Description of problem: Applications that are listening on a port for connections sometimes goes into a state where it will refuse new connections. Restarting the application so that it binds to the port again fixes the problem. Version-Release number of selected component (if applicable): I did not notice the problem on kernel-xenU-2.6.17-1.2145_FC5 , but have on more recent kernels such as kernel-xenU-2.6.17-1.2174_FC5 How reproducible: The problem is very intermittant. I see it mostly on the most busy ports, such as the SMTP server on my primary mail server, or the HTTP port on the most busy webservers (Which are on different XenU images). I don't see it on servers that are more infrequently accessed. Steps to Reproduce: Unfortunately not a simple thing that can be reproduced at will. Additional info: I am aware of the addition of scatter/gather support being added to xennet, and this may be a problem solved by those patches: https://bugzilla.redhat.com/bugzilla/show_bug.cgi?id=189112 It may also relate to the TCP checksum problem observed elsewhere https://bugzilla.redhat.com/bugzilla/show_bug.cgi?id=186183 . I am not running NAT on these machines. These problems may be fixed with the fixes to the other bugs, but I wanted there to be a bug report that people can attach to that have noticed this problem. This way we will have more people testing to ensure that it is gone.

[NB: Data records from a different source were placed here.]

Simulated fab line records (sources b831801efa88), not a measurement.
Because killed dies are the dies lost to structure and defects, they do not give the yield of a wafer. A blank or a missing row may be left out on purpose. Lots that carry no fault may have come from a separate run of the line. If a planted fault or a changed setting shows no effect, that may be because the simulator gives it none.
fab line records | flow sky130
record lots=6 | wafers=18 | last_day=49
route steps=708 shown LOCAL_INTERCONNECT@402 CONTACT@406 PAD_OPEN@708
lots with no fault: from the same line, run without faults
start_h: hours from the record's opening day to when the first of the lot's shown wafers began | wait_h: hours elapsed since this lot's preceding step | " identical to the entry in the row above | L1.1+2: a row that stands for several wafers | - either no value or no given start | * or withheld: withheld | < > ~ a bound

I want to note that I have seen this problem too. I've set Apache to restart ever 4 hrs so that there isn't too much down time, but I am finding this very frustrating. It only seems to happen on one virtual server that I have noticed (in my install). It is odd because Apache is running (just not listening), and it doesn't seem to affect any other ports (I can still ssh in).. Port 80 just isn't responding.
Thanks for the report. I'm not aware of any existing bugs that can produce a behaviour like this so this could be something new. What kernel version are you guys using in dom0? When this problem occurs, I would like to see the output of ss -an (or netstat -ant if you dont have ss). Please also attach strace to the daemon process, do a tcpdump on the vifX.0 interface in dom0 as well as on eth0 in domU and then attempt a connection to it.
In my case I am running 2.6.17-1.2174_FC5xen0 (and 2.6.17-1.2174_FC5xenU for the domU's) I've also ran previous versions with similar results. This is an extremely intermittant problem, but I will do as you suggest when it next happens. Note: 'ss' seems to be part of iproute, so is already installed on my Xen0 and XenU's.
Please let me know if this still happens with 2.6.18 (2189) in FC5 testing. If it does please provide the debugging output I requested for previously. Thanks.
Once the new 'xen' package is available and tested, I'm going to roll out the latest kernel to various machines. My gut feeling is that this specific problem only applied to older kernels, but it has been hard to verify due to entirely different problems with newer kernels.
The xen package is now available in testing.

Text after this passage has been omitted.